By their contents.
When Windows boots, the I/O Supervisor VxD (IOS) uses BIOS interrupt 0x13 services to read sector 0 (the Master Boot Record) of each drive. It then looks at two bytes at offset 0x0DA. If they are zeroes, IOS checks the following four bytes: if they are also zeroes (like in the standard MBR code written by Microsoft’s FDISK), IOS overwrites them with an identification signature1, again using interrupt 0x13 services. Otherwise the existing contents are assumed to be a signature that is remembered for later. If any of the above fails, then as a fallback a sum-of-doublewords checksum of the boot sector is computed and remembered instead.
This mechanism is alluded to in the I/O Supervisor Guide for Windows 9x/Me Operating Systems, a document provided by Microsoft to device driver writers (it used to be available from Microsoft; original download preserved by Internet Archive). On page 38, it mentions a list of data structures ‘used to audit and reconcile boot record vs. drive letter when assigning drive letters during IOS conversion from real mode to protected mode drivers’, each containing the BIOS disk number, some checksum and some disk signature. If you extract
IOS.VXD from within
VMM32.VXD and disassemble it, you will find code that performs the very process described above, and stores the result in a data structure matching the description in the I/O Supervisor Guide.
After the above probing process is done, sector 0 of each drive is read again, this time using native disk drivers, and compared against data remembered in the previous step. If the checksum and/or signature bytes match, IOS assumes the disk to be the same. The partitions themselves are then matched to DOS drive letters by their partition offsets, and the drive letters are handed over to the protected-mode driver. Partitions that have not been assigned drive letters by DOS are assigned new ones.
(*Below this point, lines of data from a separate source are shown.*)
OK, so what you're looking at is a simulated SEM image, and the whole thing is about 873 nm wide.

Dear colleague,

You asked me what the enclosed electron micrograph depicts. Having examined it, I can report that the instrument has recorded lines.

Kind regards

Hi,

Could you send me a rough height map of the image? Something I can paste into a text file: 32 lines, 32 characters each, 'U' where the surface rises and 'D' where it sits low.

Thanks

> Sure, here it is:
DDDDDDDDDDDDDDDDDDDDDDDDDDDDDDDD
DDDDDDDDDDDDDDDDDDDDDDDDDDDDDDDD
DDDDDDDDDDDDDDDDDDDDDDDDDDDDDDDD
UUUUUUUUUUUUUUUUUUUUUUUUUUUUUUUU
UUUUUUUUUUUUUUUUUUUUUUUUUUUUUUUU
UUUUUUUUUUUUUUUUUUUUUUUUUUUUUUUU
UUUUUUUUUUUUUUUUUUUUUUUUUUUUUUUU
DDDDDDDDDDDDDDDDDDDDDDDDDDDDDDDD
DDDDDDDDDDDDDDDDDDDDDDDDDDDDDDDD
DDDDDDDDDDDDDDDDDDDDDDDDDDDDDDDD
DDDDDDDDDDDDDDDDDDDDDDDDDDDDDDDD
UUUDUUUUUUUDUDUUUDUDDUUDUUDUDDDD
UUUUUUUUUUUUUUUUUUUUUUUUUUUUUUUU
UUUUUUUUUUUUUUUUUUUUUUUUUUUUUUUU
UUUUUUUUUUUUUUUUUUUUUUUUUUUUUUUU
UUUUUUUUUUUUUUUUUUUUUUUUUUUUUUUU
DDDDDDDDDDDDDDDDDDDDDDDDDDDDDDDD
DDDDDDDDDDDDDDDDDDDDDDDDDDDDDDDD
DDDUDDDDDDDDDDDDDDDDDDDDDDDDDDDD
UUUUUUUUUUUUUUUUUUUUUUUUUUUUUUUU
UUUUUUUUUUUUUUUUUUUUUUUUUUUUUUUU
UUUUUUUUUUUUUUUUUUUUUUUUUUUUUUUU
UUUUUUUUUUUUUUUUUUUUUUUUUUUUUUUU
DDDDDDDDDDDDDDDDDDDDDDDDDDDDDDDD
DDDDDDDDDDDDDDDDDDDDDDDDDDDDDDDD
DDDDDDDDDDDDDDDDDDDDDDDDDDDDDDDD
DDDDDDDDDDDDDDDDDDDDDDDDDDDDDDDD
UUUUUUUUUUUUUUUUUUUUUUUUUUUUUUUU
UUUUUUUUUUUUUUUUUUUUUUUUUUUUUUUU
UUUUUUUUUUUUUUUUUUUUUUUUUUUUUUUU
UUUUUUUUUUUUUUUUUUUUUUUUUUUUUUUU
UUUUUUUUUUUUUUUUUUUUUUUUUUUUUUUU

This mechanism is the reason why Windows 9x may be confused by disk cloning software: if at boot time IOS sees two disks with identical MBRs with the signature field filled, it will not write a new signature and will later confuse the two disks for each other. The solution is to rewrite the MBR for either drive so that the signature bytes differ; ideally, they should be cleared back to zero, so that IOS may fill them again.
(The above only applies to hard disks; this method obviously cannot work with floppy and CD-ROM drives, even though Windows native drivers manage to take over from DOS drivers for those as well.)
1 The signature, also referred to as ‘the mystery bytes’, is of the form
nn ss mm hh (where
nn is the BIOS disk number and
ss mm hh is the current time as a binary-coded decimal). The actual contents don’t matter too much, though; the goal is simply to have some identifying value that is hopefully unique among all disks attached to the system.